Hines Ward is a cool dude. No, really, I saw him speak. In case you don't know who Hines Ward is, he's a former half-Korean, half-black, American NFL player who played for the Pittsburgh Steelers. He saw two Super Bowl wins, was the Super Bowl MVP, made four Pro Bowl appearances, and had 1000 receptions. He talked about growing up, and challenges he faced as a biracial child. He talked about making it to the NFL, and how he doesn't have an ACL. He talked about giving back to the people who supported him, and he talked about how he's a mama's boy. He also talked a lot about choices.

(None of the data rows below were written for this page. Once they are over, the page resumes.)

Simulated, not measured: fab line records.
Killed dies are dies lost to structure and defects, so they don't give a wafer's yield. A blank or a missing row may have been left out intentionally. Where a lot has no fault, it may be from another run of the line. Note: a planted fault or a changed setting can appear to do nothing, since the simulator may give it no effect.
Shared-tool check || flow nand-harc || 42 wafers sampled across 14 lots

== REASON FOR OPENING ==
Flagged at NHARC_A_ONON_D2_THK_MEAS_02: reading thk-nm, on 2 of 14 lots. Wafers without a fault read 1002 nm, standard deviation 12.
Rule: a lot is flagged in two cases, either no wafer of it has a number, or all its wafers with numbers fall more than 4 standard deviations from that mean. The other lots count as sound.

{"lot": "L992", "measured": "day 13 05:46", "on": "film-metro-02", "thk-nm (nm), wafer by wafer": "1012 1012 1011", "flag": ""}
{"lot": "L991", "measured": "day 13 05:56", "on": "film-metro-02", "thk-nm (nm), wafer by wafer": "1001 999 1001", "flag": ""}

Hines talked about the good choices and the bad choices he made throughout his life. He said he made bad choices when he joined the NFL, like spending his first paycheck on a Mercedes convertible (although he did buy a house for his mom, too). He said he bought all sorts of things that he didn't need. He made a lot of bad choices, but he says he kept smiling because he knew that he had to learn from his mistakes. He said he didn't mind making mistakes because he learned from them. He also said football gave him a lot of great things. It gave him a family, the opportunity to be on Dancing With the Stars and The Walking Dead, as well as in Batman The Dark Knight Rises and Celebrity Cook-Off. He is able to spend time with charities and he started his own foundation, the Hines Ward Helping Hands Foundation, which helps biracial kids living in South Korea. His motto for life is Will Always Rise above Difficulty (or WARD).
People always recognize Hines Ward because of his smile, but he said he hopes people get to know the man behind the smile.